United States Bankruptcy Court, N.D. California
Oct 29, 2003
No. 03-10105 (Bankr. N.D. Cal. Oct. 29, 2003)

Opinion

No. 03-10105

October 29, 2003


Memorandum re Plan Confirmation


I. Background

This case involves a 68-acre residential and commercial development project in Southwest Santa Rosa known as Courtside Village. The project has a long an convoluted history described accurately and in detail in the disclosure statement. The debtor has filed what it styles a liquidating plan of reorganization, but it is no such thing. The plan provides for the debtor to continue on as usual, run by the same management as before bankruptcy, but completely eliminating a class of small investors. The court finds that the plan is not fair as to the junior class and will therefore not confirm it.

The common thread in the long history of unrealized expectations associated with Courtside Village is Alan Strachan, who had no prior development experience or training. He was a general partner of Countryside Racquets Club Development Limited, the originator of the project and 50% owner of the debtor. He was the manager of Courtside Village, LP, the first owner, and its successor, debtor Courtside Village LLP. He is a consultant for Courtside Construction Company, which purchased the rights to part of the project from the debtor. Under the plan, Strachan is to manage the re-vested debtor.

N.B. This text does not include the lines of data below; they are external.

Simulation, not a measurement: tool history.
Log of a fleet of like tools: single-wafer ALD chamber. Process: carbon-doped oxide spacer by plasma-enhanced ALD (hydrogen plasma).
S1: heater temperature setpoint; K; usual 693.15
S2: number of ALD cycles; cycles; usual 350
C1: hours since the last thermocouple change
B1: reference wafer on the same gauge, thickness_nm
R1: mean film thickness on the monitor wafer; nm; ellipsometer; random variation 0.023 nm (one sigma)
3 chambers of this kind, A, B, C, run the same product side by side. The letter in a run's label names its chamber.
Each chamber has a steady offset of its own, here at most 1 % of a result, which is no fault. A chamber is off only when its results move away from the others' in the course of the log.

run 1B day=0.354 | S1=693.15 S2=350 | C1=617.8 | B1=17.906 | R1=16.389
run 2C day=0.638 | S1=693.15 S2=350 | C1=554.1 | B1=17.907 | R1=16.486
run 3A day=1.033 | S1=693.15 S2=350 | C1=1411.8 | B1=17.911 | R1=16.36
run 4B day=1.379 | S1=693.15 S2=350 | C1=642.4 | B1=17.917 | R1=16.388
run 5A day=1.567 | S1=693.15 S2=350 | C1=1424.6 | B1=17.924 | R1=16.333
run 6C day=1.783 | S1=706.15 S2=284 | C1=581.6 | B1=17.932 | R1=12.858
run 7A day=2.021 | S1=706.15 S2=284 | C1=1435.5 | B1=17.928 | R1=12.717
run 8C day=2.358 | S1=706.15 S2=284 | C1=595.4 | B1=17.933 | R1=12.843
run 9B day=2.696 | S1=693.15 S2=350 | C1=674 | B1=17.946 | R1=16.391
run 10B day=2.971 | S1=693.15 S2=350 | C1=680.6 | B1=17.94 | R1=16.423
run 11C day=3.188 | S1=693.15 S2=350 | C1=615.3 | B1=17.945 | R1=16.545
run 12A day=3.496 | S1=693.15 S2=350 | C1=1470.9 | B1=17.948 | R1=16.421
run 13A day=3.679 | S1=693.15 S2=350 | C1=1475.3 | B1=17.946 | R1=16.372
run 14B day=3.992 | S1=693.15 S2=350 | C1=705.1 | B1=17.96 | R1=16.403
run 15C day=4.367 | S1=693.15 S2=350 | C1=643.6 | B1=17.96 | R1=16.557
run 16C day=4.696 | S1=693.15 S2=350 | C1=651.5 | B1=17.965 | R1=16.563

It is hard to believe, given the ultra-low interest rates in effect today and the huge run-up in property values in this county over the last decade, that any real property development conceived in 1991 could fail to make everyone associated with it rich. Strachan seems to have accomplished this feat.

The only parties prejudiced by the plan, and therefore the only objecting parties, are the so-called "soft note" holders of Class 3. The plan calls for business as usual by the debtor, with the unsecured creditors of Class 1 (many of whom are insiders) being paid in full and the Class 2 creditor, 50% owner Countryside Racquets Club Development, LLP recovering its capital contribution next. Anything left over (probably nothing) goes to the Class 3 creditors. The plan is silent as to the treatment of the equity interests of the debtor, no doubt because they don't care as they are being taken care of through payments to classes 1 and 2.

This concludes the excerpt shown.